LAWS(PVC)-1929-1-10

SATYA RANJAN BAKSHI Vs. EMPEROR

Decided On January 25, 1929
SATYA RANJAN BAKSHI Appellant
V/S
EMPEROR Respondents

JUDGEMENT

(1.) The appellants, Satya Ranjan Bakshi and Pulin Bihari Dhar, Editor, and Printer of the newspaper "Forward" which is printed in English and published in Calcutta, have been convicted by the Chief Presidency Magistrate of Calcutta under Section 124-A, I.P.C., and sentenced to terms of six months and three months simple imprisonment respectively. They were prosecuted in connexion with an article entitled "The Uninformed" which appeared in that paper on 1 December last. The learned Chief Presidency Magistrate found that the article taken as a whole clearly refers to the Government established by law, that the words imperial bullies occurring therein refer to that Government and not to the police, and that the entire article was clearly intended to be an attack upon Government, that it was calculated and intended to bring Government into hatred and contempt, and to excite disaffection towards it. He further found that it did not come within any of the exceptions to Section 124-A.

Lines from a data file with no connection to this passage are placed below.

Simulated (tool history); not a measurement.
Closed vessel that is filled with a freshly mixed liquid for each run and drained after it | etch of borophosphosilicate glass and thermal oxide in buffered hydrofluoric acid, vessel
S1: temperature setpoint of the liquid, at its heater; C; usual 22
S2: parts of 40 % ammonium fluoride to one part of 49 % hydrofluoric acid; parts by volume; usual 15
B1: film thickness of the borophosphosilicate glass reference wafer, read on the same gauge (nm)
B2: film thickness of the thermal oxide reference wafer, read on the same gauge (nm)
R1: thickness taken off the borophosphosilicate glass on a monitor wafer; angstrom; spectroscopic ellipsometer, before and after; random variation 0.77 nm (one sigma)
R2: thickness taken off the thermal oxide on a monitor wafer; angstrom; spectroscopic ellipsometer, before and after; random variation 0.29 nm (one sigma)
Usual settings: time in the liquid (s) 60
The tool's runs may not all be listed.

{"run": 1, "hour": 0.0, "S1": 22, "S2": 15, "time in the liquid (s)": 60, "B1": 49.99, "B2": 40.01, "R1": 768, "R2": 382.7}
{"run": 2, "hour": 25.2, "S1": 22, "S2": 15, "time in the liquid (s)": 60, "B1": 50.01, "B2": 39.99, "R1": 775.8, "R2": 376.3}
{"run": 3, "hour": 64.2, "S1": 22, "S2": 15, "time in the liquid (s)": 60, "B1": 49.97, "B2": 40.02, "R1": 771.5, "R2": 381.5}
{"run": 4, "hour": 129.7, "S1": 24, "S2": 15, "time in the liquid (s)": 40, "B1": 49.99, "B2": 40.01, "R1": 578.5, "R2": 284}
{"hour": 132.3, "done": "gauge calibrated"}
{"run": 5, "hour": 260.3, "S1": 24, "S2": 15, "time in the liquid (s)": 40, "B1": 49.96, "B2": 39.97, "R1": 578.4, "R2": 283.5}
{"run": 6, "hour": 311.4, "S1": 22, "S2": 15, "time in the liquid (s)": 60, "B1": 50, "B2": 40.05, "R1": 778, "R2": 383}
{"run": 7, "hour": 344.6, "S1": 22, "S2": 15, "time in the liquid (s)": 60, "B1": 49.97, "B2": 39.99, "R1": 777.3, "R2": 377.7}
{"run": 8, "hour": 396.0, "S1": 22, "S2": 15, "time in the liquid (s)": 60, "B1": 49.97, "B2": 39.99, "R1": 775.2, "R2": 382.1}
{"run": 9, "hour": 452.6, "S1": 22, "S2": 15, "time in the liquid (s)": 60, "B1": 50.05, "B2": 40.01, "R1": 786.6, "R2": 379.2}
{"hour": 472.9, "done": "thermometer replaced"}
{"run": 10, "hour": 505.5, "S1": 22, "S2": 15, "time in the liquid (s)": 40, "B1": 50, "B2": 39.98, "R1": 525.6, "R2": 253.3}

(2.) On behalf of the appellants these findings have been challenged, and it has been urged that the article as a whole does not come within the purview of Section 124-A, that the learned Magistrate erred in construing it and interpreting it in the manner he has, and that in doing so he has relied upon isolated expressions and passages, whereas upon a true construction he should have held that it was merely an attack on the police and not upon Government. On behalf of the Crown the learned Advocate-General contended that however much ingenuity might be employed in endeavouring to explain away the language used, the article taken as a whole was plainly an attack not merely upon the police but upon the Government. The words "imperial bullies" he argued, referred to the Government and not to the police, and the warning at the end was given not to the police, but to the Government that, if they continue to employ the methods which they have recently adopted, viz., letting loose police hooligans, they will not save the British Empire from ruin.

(3.) Which of these conflicting view is correct can only be determined by an examination of the article itself. The article begins with historical reference to the time of the East India Company before the assumption by the Crown of the Sovereignty of India, and refers to various acts of oppression and repression. It then goes on apparently to refer to the mutiny period, and finally to Jallianwalla of recent memory, whose bloodstained walls and bloodstained earth testify, the article says to this day to the sovereignty of brute force.